There are lots of reasons why Washington D.C. is a terrific place to be a college student. The concentration of universities in the D.C. area means many Catholic University undergraduates form networks of friends and events across multiple campuses. The city has an international flavor, with embassies and cultural institutions abounding. It’s also “internship city”: approximately 64% of all Catholic University undergraduates do at least one internship, in government, business, museums, or elsewhere. Skim through the student bios on the university’s website and a common question is “Favorite place in D.C. to hang out?” (and the answers are usually the National Gallery of Art or Natural History Museum, the monuments on the National Mall, or something else along those lines).
Washington is also living history and history in the making. And in recent years the Department of History’s faculty have increasingly made a practice of incorporating excursions off campus to complement and enrich what goes on in the conventional classroom: an invaluable resource to deepen students’ tangible connections to what they’re studying.

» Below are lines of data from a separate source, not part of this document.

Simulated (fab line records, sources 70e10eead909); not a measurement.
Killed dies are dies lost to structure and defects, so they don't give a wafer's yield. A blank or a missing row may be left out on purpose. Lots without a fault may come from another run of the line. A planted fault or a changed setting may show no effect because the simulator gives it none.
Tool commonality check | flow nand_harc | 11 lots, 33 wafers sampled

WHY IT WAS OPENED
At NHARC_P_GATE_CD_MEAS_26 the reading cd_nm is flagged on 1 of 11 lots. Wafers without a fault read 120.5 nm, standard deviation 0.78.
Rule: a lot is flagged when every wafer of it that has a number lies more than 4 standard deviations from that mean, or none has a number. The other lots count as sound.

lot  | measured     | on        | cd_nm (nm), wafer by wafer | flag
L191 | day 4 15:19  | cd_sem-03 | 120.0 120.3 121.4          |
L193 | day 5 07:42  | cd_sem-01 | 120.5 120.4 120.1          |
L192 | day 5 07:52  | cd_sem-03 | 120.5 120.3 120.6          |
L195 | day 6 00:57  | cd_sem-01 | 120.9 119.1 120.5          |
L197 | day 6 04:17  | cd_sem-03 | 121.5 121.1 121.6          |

Professor Stephen West, a specialist in 19th-century American, Civil War, and Reconstruction history, regularly teaches HIST 151: “Abraham Lincoln in History and Memory”, which examines Lincoln’s life and career, but also how successive generations have understood and commemorated his presidency and helped to shape his memory as symbol and meaning of America. He says: “One of the delights of teaching American history here at Catholic University is having the nation’s capital as our classroom. As part of HIST 151, we learn about Lincoln’s assassination by seeing where it happened at Ford’s Theatre [visit pictured above], and we talk about how the historic site presents that history to the public.” The class also visits what is now called “Lincoln’s Cottage”, nearly adjacent to our campus on the grounds of Soldiers’ Home, where Lincoln lived for more than one-quarter of his presidency.
Colin Matthews, now a rising sophomore in 2024-2025 who took the class in spring 2024, says : “As a CUA history major, living in D.C. provides a form of history like no other. In my experience, field trips such as Ford’s Theatre and the Lincoln’s Cottage presented the sheer tangibility of history. We’re mostly accustomed to observing our past via different forms of media and literature, but physical locations and objects really make history feel alive. In that way, we saw the reality of the past, helping our class to better understand what was, what is, and what our future could be. An experience like that was truly phenomenal.”
Professor Julia Young, a specialist in Mexican, Latin American, and migration history, teaches HIST 286, “Mexico and Mexican America”. One of the highlights of her last offering of this course (also in spring 2024) was a visit to the Mexican Cultural Institute, a center of cultural heritage and artistic dialogue between Mexico and the United States [visit pictured above]. Adam Cady said of the course: “Taking a Mexican history course at the Catholic University of America, the topics and historical events about which I learned came to life through CUA’s archives, great books collection, and the Basilica’s Latin American art in the Basilica of the National Shrine of the Immaculate Conception, including its depiction of Our Lady of Guadalupe. In my class, we were able to see and look through the original Mexican Declaration of Independence, as well as many other original documents and books that pertained to the class and Mexican history. It is difficult to imagine that other universities have such a wide array of historical resources that can help bring one’s history courses to life. My history course at CUA was a truly great experience.”
Professor Larry Poos teaches HIST 202, “Food: A Global History”, which covers the cultural, social, and economic meaning of food across wide ranges of time and space (sometimes augmented from his own kitchen, a passion of his). Washington has proven to offer a remarkably varied range of places to get insights into food history (an area of history that’s grown rapidly in scope in recent years). For instance, the class reads about depictions of food in art and discusses their meaning, and then visits the National Gallery of Art to be led through a series of still lifes by a member of the Gallery’s staff [visit pictured above]. Other visits are to the U.S. Department of Agriculture (to learn about food policy) and the Heurich House Museum (to get a tangible sense of the domestic and culinary life of Washington’s most important brewery owner more than a century ago).
In fact, it’s hard to imagine any of our courses that couldn’t have an off-campus component to it – the students love it!